11) MIXING AUDIO AND DATA ON A CD

This is a technique often used to provide computer games with background music without tying up the CPU, which already has enough to do. Instead of wasting CPU cycles generating the background music from mod files and then mixing it with the game's sound FX, the background music is simply played back from a CDDA track. This means that we have both an ISO data track and 1 or more (up to 98 in fact) audio tracks, and it is usually accomplished in one of two different manners.

Data in track 1

A while ago I bought a (legitimate!!) copy of Tomb Raider. Rather than use the original CD all the time, I wanted to make a backup of it and use that backup while keeping the original CD in a safe place. REMINDER: THIS WAS NOT PIRACY, THIS WAS MAKING A BACKUP FOR PERSONAL USE. Had I been a Linux user at the time, this is how I would have made a copy of the CD using the tools discussed in this howto.

The CD has 10 tracks all in all. The first one is a data track with an ISO filesystem containing the game's files. Tracks 2 to 10 are audio tracks.

The first step is to replicate the filesystem in the data track. This can be accomplished in either one of 2 ways:

  1. Mount the CDROM on its usual mountpoint. Assuming that mountpoint is /mnt/cdrom, you now make another ISO filesystem with this command:

    # mkisofs -o tombraider.iso /mnt/cdrom

    There's no need for any of the filesystem extensions on this particular CD-ROM because it is a DOS game, and there's no such thing as a long filename in DOS.

    Finally unmount the CDROM.

  2. Mount the CDROM and use the df command to find out the exact size of the ISO filesystem.

    # mount -t iso9660 /dev/scd0 /mnt/cdrom -o ro
    # df | grep cdrom
    /dev/scd0 174402 174402 0 100% /mnt/cdrom

    This tells me that the ISO filesystem is 174402 kilobytes in length. Since the data sectors are 2 kilobytes in length, there are 174402/2=87201 sectors of data. We can plug that information into the dd command and make a bitwise clone of the ISO track. Unmount the CDROM first:

    # umount /mnt/cdrom
    # dd if=/dev/scd0 of=tombraider.iso bs=2048 count=87201
    87201+0 records in
    87201+0 records out


    The tombraider.iso file is now an exact replica of the original data track on the CDROM.

Now we have to rip the audio data out of tracks 2 to 10:

# cdparanoia -d /dev/scd0 -B 2-10 tomb.wav

This will rip tracks 2 to 10 and save the data in files called track02.tomb.wav, track03.tomb.wav etc... up to track10.tomb.wav.

The final step is to write the whole lot to a blank CD. Note that since we're writing audio tracks, we're going to stick with a low write speed and therefore a relatively small FIFO. We'll also be meeting cdrecord's -data command line parameter.

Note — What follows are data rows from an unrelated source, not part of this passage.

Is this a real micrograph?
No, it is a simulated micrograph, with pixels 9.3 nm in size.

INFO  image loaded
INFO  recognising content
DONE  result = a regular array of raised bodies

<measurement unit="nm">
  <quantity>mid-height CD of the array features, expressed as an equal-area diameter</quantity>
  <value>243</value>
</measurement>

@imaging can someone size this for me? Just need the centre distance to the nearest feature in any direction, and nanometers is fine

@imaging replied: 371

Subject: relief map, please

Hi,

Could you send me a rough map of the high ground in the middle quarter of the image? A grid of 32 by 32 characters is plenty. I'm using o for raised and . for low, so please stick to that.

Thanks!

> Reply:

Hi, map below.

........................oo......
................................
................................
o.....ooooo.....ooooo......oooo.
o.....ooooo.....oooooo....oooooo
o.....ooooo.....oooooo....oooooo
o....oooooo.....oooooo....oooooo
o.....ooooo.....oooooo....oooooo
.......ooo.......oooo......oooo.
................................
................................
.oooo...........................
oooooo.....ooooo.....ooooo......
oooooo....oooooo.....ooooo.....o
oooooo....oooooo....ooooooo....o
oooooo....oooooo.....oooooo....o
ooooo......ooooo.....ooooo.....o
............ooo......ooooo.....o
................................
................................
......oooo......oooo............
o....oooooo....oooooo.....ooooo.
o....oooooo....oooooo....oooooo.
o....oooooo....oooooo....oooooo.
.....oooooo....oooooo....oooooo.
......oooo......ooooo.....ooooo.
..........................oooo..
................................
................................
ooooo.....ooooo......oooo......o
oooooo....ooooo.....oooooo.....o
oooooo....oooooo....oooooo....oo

Basically, -data tells cdrecord that all the files which follow are to be written as data tracks until a contradictory order (such as an -audio command line parameter) is met.

What we want to do is start by writing the data track tombraider.iso, then the audio tracks. The command line is going to look like this:

# cdrecord dev=0,0 speed=4 fs=4m -v -eject -data tombraider.iso -audio track*tomb.wav

CD-Extra

Older audio CD decks had significant problems with CD's having data in the 1st track. They could crash, or they would attempt to play back the digital data and make a horrible noise!

Various attempts to kludge round the problem were made, such as putting the ISO filesystem in a huge pregap before the first audio track but even that would end up getting played back if the user was stubborn enough to rewind to before the beginning of that audio track.

The best solution so far is the use of multisession CDs.

The audio tracks (up to 98 of them) are recorded into the first session. The final lead-out isn't written, but a second session is opened and we put the data track in there before fixating the disc. This is what's known as a "CD-Extra".

Audio CD decks are no longer bothered by the data track because they can't see it (they can only see the first session), and computer CDROM drives only see the last track, i.e. the track with the data, unless otherwise instructed.

This means that we're going to have to invoke cdrecord three times:

  1. Write the audio tracks to the CD, but in multisession mode:

    # cdrecord dev=0,0 fs=4m speed=4 -v -multi -audio list_of_audio_tracks

  2. Find out the extent of the session just written:

    # cdrecord dev=0,0 -msinfo
    0,148754


    This information will be used when you build your ISO image with mkisofs and the -C command line parameter (see "Multisession CD-ROMs").

  3. Write the data session:

    # cdrecord dev=0,0 speed=8 fs=16mb -v -eject your_iso_filesystem.iso

    Note that we're no longer writing audio tracks here so we can boost the write speed.

Voilà! Put this CD in an audio CD deck and it'll play back your audio tracks (unless it was a CDRW), and put it in a computer and you'll get the data you recorded.